This weekend has been fabulous. It's been spent spending time with my family. Ive seen my brother for the first time in ages and yesterday was a day that was entirely free. So we had a cuppa by the lake, the girls got together for some facials and makeovers, then we went out for dinner, then finished the night with another beautiful birthday cake! I am so grateful and lucky to have such a beautiful and loving family! :)
My brother asked me over the weekend "what's your career?!" and I replied "My only career is to enjoy life". Sounds very abstract. But I feel it's true. I mean statistics say that we all will have at least 7 careers before our lifetime is over. So technically that's not a career if you change it, is it? It's a job. Now, I'm not saying that people who want a lifelong career in something aren't correct in wanting that. I'm saying for me, I now understand that I will probably never have that. I have the personality that wants to conintually try new things, explore and once I do something well, I want to have a go at something new.

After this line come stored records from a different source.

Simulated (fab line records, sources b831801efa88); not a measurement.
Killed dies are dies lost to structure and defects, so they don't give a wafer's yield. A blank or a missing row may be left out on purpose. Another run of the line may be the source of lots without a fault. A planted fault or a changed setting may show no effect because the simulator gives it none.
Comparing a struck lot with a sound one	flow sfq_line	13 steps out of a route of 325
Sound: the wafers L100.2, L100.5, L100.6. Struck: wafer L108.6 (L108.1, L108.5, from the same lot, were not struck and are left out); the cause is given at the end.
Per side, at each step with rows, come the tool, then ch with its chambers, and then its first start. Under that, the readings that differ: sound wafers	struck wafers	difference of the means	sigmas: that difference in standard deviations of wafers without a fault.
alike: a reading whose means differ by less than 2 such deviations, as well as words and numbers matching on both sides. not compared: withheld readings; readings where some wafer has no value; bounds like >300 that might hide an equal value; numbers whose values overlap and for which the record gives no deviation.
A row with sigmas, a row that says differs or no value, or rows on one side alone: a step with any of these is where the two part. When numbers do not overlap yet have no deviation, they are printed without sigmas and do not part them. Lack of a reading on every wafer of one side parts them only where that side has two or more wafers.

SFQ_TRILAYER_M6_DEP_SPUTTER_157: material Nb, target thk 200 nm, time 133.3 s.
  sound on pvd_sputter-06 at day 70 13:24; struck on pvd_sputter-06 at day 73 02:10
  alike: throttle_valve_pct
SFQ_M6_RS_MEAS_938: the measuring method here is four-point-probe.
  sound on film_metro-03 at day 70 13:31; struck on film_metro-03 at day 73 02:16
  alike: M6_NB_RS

To enjoy life. After my accident I vowed not to think so much (yes, it can be a serious downfall) and if something were to fall into my lap, I would say yes instead of thinking if it was meant to be or not. I still get some anxiety around this - thinking (haha!) that if I say yes to everything my new balanced life will be over-run with doing 'things' instead of enjoyment. But I keep reminding myself that if it doesn't work out, it's ok to say so and let go.
So tomorrow I am off to Mornington to pick up a dog for a beautiful company called "dogs for kids with disabilities" to begin his training, as hopefully an assistance dog. Buddy and I will have another dog living with us for around 6 weeks - and if all goes well we will continue to start a dogs training for awhile. Very exciting!
So be adventurous..say yes..experience something new!